A scan of 1,645 applications built on Lovable in May 2025 found that 170 of them, roughly 10% were actively leaking sensitive user data, including names, emails, and financial information. The root cause in most cases: Supabase was connected without Row Level Security enabled. The tools defaulted to open. Nobody flagged it. The founders weren't careless, they just didn't know what they didn't know.
That same year, a dating safety app left its Firebase instance running on default settings and exposed 72,000 images, including 13,000 government ID photos and 59,000 private messages. In February 2026, an AI-powered social network had a misconfigured Supabase database expose 1.5 million API keys and 35,000 user emails.
Again not bad founders. Founders who moved fast and treated infrastructure as something to figure out later.
The problem isn't vibe coding. The problem is assuming that the defaults that got you to a working prototype are the same defaults you want running when real users trust you with real data.
What "default infrastructure" actually gets you
Most vibe coding tools converge on a broadly similar stack: Next.js deployed on Vercel, Supabase for the database and auth, sometimes Cloudinary for image handling. It's a reasonable starting point. But each piece has constraints that are worth understanding before you're already dependent on them.

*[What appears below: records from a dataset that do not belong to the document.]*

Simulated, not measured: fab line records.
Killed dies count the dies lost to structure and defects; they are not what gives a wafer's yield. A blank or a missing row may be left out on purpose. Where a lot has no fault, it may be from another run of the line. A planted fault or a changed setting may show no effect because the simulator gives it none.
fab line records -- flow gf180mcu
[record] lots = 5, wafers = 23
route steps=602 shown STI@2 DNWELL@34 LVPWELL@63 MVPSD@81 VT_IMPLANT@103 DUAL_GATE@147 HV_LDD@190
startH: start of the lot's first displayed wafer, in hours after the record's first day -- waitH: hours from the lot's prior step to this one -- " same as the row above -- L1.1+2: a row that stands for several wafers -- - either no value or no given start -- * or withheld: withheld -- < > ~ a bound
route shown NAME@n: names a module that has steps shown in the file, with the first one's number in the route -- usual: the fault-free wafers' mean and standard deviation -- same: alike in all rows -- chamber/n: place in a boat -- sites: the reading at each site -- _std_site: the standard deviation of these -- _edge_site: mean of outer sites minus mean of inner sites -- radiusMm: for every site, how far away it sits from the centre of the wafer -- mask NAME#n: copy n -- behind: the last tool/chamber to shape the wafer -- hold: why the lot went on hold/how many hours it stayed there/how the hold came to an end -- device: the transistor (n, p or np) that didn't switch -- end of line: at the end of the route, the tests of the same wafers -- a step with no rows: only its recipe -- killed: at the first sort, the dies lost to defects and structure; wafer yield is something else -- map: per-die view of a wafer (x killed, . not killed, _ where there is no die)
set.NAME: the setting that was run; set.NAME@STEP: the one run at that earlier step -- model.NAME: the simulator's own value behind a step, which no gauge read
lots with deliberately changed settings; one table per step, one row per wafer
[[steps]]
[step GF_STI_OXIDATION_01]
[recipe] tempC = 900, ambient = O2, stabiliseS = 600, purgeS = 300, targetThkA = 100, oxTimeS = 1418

Vercel is excellent at what it does, deploying fast, globally distributed, with a developer experience that's hard to match. The hobby tier is legitimately free and perfect for demos and early testing. The issue is how quickly costs can climb once you're running a live product. Serverless functions have execution time limits, which means anything that runs longer than a few seconds like report generation, file processing, API calls to slow third-party services doesn't belong there. Background job handling needs to be deliberately architected, not assumed. And at real scale, Vercel's pricing can surprise teams who didn't model it before they were committed. None of this is a reason to avoid Vercel. It's a reason to know what you're signing up for.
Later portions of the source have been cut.